Perform Sequence Prediction using the TDAG Sequence Prediction Model (SPMF documentation)

This example explains how to run the TDAG algorithm using the SPMF open-source data mining library.

How to run this example?

To run the implementation of TDAG (Transition Directed Acyclic Graph)

What is TDAG (Transition Directed Acyclic Graph)?

TDAG (Transition Directed Acyclic Graph) is a sequence prediction model proposed by Pitkow & Piroli (1999) that combines markovian models of order 1 to k, where k is parameter that need to be set by the user. This model is used for performing sequence predictions. A sequence prediction consists of predicting the next symbol of a sequence based on a set of training sequences. The task of sequence prediction has numerous applications in various domains. For example, it can be used to predict the next webpage that a user will visit based on previously visited webpages by the user and other users.

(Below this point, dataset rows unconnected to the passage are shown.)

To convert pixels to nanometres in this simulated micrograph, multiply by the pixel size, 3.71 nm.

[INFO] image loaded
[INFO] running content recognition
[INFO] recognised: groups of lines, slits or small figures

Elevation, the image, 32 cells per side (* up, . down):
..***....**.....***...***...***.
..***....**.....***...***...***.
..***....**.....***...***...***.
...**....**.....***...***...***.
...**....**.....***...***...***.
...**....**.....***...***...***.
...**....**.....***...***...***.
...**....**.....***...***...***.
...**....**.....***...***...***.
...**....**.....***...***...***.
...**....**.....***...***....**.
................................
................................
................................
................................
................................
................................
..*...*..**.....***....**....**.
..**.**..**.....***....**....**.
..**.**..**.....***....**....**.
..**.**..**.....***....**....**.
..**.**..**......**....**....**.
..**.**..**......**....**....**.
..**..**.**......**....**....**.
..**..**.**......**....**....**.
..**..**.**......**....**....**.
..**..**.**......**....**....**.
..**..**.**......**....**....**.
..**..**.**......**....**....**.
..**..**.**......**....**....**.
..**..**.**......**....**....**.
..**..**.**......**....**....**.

The TDAG prediction model is quite simple. This is one reason why it is still popular. But TDAG is often outperformed by newer models such as CPT+ in terms of prediction accuracy.

This implementation has been obtained from the ipredict project.

What is the input of TDAG?

The input of TDAG is a sequence database containing training sequences. These sequences are used to train the prediction model.

In the context of TDAG, a sequence database is a set of sequences where each sequence is a list of items (symbols). For example, the table shown below contains four sequences. The first sequence, named S1, contains 5 items. This sequence means that item 1 was followed by items 2, followed by item 3, followed by item 4, and followed by item 6. This database is provided in the file "contextCPT.txt" of the SPMF distribution.

ID Sequences
S1 (1), (2), (3), (4), (6)
S2 (4), (3), (2), (5)
S3 (5), (1), (4), (3), (2)
S4 (5), (7), (1), (4), (2), (3)

What is the output of TDAG?

TDAG performs sequence prediction. After TDAG has been trained with the input sequence database, it can predict the next symbol of a new sequence.

For example, if TDAG is trained with the previous sequence database and parameters, it will predict that the next symbol following the sequence (1),(2) is the symbol (3).

Input file format

The input file format is defined as follows. It is a text file where each line represents a sequence from a sequence database. Each item from a sequence is separated by single space and a -1. The value "-2" indicates the end of a sequence (it appears at the end of each line). For example, the input file "contextCPT.txt" contains the following four lines (four sequences).

1 -1 2 -1 3 -1 4 -1 6 -1 -2
4 -1 3 -1 2 -1 5 -1 -2
5 -1 1 -1 4 -1 3 -1 2 -1 -2
5 -1 7 -1 1 -1 4 -1 2 -1 3 -1 -2

The first line represents a sequence where the item 1 was followed by items 2, followed by item 3, followed by item 4, and followed by item 6. The next lines follow the same format.

Performance

TDAG is a sequence prediction model that is quite simple and thus is generally memory efficient. But, it can often be outperformed in terms of prediction accuracy by newer models such as CPT+.

Where can I get more information about TDAG?

The TDAG sequence prediction model was proposed in this paper:

Laird, P., Saul, R.: Discrete sequence prediction and its applications. Machine learning, vol. 15, no. 1, 43-68 (1994)